Black hairy legs were sliding through the crack.

“I’m going to kill you at midnight,” (it said)

We were scared but we knew we had to SAVE THE DAY!

We ran, broke a vase, and stabbed it in the heart.

It turned into a million ghosts.

So we turned on the vaccuum, sucked up all the pieces,

And our parents asked us, “WHAT WAS THAT NOISE?”

The whole song is sung very quietly, except for the words in upper case, which are sung as a scary, dramatic surprise. There are instrumental sections between each verse, using the music we composed last term. What a story to come up with! I especially liked the solution of sucking up the million ghosts with a vaccuum cleaner. Very resourceful.

Year 2/3 – Work Things Out

There’s these kids in a school and they usually have fun

But some times, the dark clouds come

(I introduced the idea to them that the weather, or different kinds of weather, can be used in creative writing as a metaphor for feelings. Hence the second line of the song).

Maybe they can work things out.

Let’s hope they don’t scream or shout.

(Chorus) Work, work, work things out

Think about everyone and please don’t pout.

Work, work, work things out

Shake your friend’s hand and let it go… OUT.

(By which I think they mean, let the bad feelings go out, as opposed to, shake your friend’s hand so vigorously that you dislocate it.)

Sit down, calm your anger.

Count to twenty, your anger will go.

Look for the rules because they keep us safe.

You know what to do.

(Repeat Chorus)

They are very proud of this song. They sing it with great gusto. Today we worked on adding instrumental parts between each verse, after each chorus. It’s coming together. One more rehearsal. I think we are in good shape for the concert next Friday, and I think the principal will be very moved by these musical gifts.

Project stocktake

I’ve been out of town, leading the glamorous life of the freelance project leader… a couple of weeks ago Tony said, “But you’re always busy. What’s making you so much more stressed this time?” I pointed out that at that point I had (and proceeded to count on my fingers) seven different creative projects in my head that I was writing plans for, or thinking through. And that they would take place over the course of the next nine days. It felt a bit like lifting weights with my brain at times. Here’s the rundown of how things went:

AYO string quartet and Picton Junior Strings

Three days in NSW, about two hours south of Sydney. This project focused on Elena Kats-Chernin’s Charleston Noir for string quartet, and the Picton Junior Strings composed their own pieces (with the help of the AYO quartet) utilising the typical Charleston syncopated rhythm, inventing their own new rhythms (also syncopated), and building up some new playing techniques under the guidance of the older players. It was fun. Great group of young players, loads of ideas and enthusiasm. Just a total pleasure. And hopefully the quartet got lots out of the experience too.

Schools tour for MSO

I got back from NSW late on Sunday night. Spent Monday teaching the Alphabet Dance workshop to Bachelor of Education students at Melbourne Uni, then packed my bags, and walked into the city to collected the hired Tarago that would take me a a small team of MSO musicians to Geelong for four days of music projects in four different schools.

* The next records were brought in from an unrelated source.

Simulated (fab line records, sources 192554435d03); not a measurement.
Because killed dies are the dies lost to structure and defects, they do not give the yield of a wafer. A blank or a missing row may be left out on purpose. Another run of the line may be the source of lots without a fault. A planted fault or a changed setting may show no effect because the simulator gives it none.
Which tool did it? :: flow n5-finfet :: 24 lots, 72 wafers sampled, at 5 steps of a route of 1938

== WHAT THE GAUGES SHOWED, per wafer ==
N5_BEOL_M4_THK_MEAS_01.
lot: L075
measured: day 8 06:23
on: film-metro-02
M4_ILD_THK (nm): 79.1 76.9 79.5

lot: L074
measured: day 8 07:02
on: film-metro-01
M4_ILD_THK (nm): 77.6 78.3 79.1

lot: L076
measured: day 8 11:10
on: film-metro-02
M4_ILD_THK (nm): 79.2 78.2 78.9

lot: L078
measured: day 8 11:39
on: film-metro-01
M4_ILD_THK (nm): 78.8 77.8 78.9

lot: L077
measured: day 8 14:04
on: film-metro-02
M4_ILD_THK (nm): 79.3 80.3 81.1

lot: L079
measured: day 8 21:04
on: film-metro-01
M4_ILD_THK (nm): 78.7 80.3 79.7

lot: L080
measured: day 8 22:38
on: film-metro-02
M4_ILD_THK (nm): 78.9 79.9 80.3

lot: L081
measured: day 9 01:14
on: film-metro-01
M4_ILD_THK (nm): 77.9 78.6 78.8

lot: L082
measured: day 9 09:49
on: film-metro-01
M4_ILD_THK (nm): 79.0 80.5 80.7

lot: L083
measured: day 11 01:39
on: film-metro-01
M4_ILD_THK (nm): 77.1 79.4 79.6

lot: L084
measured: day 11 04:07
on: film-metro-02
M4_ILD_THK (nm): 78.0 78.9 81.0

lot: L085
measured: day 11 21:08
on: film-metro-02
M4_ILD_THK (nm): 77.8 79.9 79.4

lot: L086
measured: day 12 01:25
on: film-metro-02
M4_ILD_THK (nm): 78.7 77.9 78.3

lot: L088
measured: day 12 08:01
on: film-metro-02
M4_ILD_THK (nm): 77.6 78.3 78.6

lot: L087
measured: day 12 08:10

Four very different schools. At one, we were asked to focus on coaching members of the school’s orchestra and concert band. At another, we came in with a (fairly complex) riff in 7/8 (with 5 bars of 3/8 in the middle of it), which we taught them and helped them arrange parts for. Lots of enthusiasm, but also lots of challenges, for us and for the students. I remember the shining eyes and bright engaged faces of some of the quieter students, especially those who stayed with us the full day and came up to each of us at the end to thank us for coming to their school. This did not seem an easy school environment to work in or to learn in. I wonder how some survive.

At the next school we worked with a group of students from Years 10 and 11, many of whom came from refugee backgrounds. Here we wrote songs and composed pieces, on topics and themes that emerged through a drawing task I gave them at the start of the day: “Draw me a map of your heart. How much of your heart is for the people you love? How much is for the things you love to do? Is your heart whole? Has it been broken? Are there cracks? Gaps? scars or holes?” The students engaged very strongly with this task and it revealed four key themes that clearly resonated for all of them, which then generated the songs and music. Here’s an extract from a song I wrote with one tall young Sudanese man, clearly very proud, and very determined.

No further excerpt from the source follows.